McCuaig-Boyd, the NDP MLA for Dunvegan-Peace-Notley, made the comments after her party's delegates voted to postpone debate about a resolution calling for a moratorium on hydraulic fracturing - also known as fracking, a controversial natural gas drilling practice that is linked to methane emissions, tainted water supplies and earthquakes.

The energy minister said the party wasn't trying to avoid the issue to prevent a conflict with industry, but had held a democratic vote on which issues it wanted to prioritize for debate during the Alberta NDP convention.

“From my viewpoint, it was a pretty fair process,” she said. "From my perspective, I want fracking to be looked at from a scientific perspective. It’s not like we’re ignoring things."

Energy Minister McCuaig-Boyd wants to "get the science going" on fracking

She added that fracking affects regions differently, and that she wanted to "wait until we get the science going," before making any decisions. She said her department had a scientific review underway.

“It’s a huge issue, we all care about that. We all want good water, good air. I’ve said from the beginning, you can extract oil and gas from Alberta and you can still be environmentally responsible. I don’t see it as an either or," McCuaig-Boyd said.

Fracking has been linked to earthquakes across North America. University of Calgary geophysicist David Eaton helped author a study on fracking earlier this year, concluding that 90 per cent of the seismic activity in Alberta was directly linked to fracking or waste water disposal. A horizontal drilling operation near Fox Creek, Alberta was shuttered by the Alberta Energy Regulator in January after a 4.8 magnitude earthquake rocked the region.
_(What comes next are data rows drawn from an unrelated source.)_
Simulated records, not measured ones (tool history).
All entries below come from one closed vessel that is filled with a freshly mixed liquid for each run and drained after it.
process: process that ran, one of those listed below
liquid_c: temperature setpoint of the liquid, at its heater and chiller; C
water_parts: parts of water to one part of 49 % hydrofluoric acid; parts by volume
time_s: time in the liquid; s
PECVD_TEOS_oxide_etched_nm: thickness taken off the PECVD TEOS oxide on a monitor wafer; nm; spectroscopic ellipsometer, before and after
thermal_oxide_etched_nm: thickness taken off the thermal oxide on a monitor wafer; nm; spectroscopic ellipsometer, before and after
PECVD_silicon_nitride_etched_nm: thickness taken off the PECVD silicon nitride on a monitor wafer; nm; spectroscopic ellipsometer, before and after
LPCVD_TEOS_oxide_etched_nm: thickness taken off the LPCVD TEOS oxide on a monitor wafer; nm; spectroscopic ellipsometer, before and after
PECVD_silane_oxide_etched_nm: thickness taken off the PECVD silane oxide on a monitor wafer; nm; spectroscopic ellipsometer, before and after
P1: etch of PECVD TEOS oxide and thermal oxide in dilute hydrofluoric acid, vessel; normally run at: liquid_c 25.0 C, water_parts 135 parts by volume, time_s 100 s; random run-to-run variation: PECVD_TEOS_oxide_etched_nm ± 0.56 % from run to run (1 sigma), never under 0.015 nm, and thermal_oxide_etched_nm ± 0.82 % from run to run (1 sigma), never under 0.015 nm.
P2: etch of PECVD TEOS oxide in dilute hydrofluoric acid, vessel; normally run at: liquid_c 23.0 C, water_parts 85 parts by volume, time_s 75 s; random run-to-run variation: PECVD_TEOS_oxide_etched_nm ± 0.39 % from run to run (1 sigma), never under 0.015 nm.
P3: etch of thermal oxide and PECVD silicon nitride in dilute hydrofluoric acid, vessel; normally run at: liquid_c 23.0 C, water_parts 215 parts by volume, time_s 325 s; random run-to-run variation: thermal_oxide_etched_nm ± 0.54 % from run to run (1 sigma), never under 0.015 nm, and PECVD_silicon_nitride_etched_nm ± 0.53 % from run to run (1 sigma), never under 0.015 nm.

NDP rural caucus member and Calgary-area rancher Nielle Hawkwood spoke to delegates on the convention’s first day, encouraging them to prioritize her resolution which was 56th on a list of 64 issues up for debate. The party only scheduled two hours to discuss as many resolutions as possible, which left no time for most of the topics.

But Hawkwood's efforts failed, and she accused the party of dismissing the debate in order to maintain good relations with natural gas companies. She said that the acting party president encouraged delegates to put the issue on the backburner by arguing that it was too complex to discuss on the convention floor.

“I’m disappointed to see that that kind of political maneuvering would be done within the NDP,” Hawkwood said. “They think it’s politically advantageous for them not to discuss fracking. But I object to that position."

Won't frack down

Many outside the NDP caucus have called for a moratorium on the practice, including British Columbia Green Party Leader and MLA Andrew Weaver who issued the call after Eaton and his colleagues released their findings in March. Many others have already implemented moratoriums of their own, including Quebec, New Brunswick, Scotland, Maryland, and Wales.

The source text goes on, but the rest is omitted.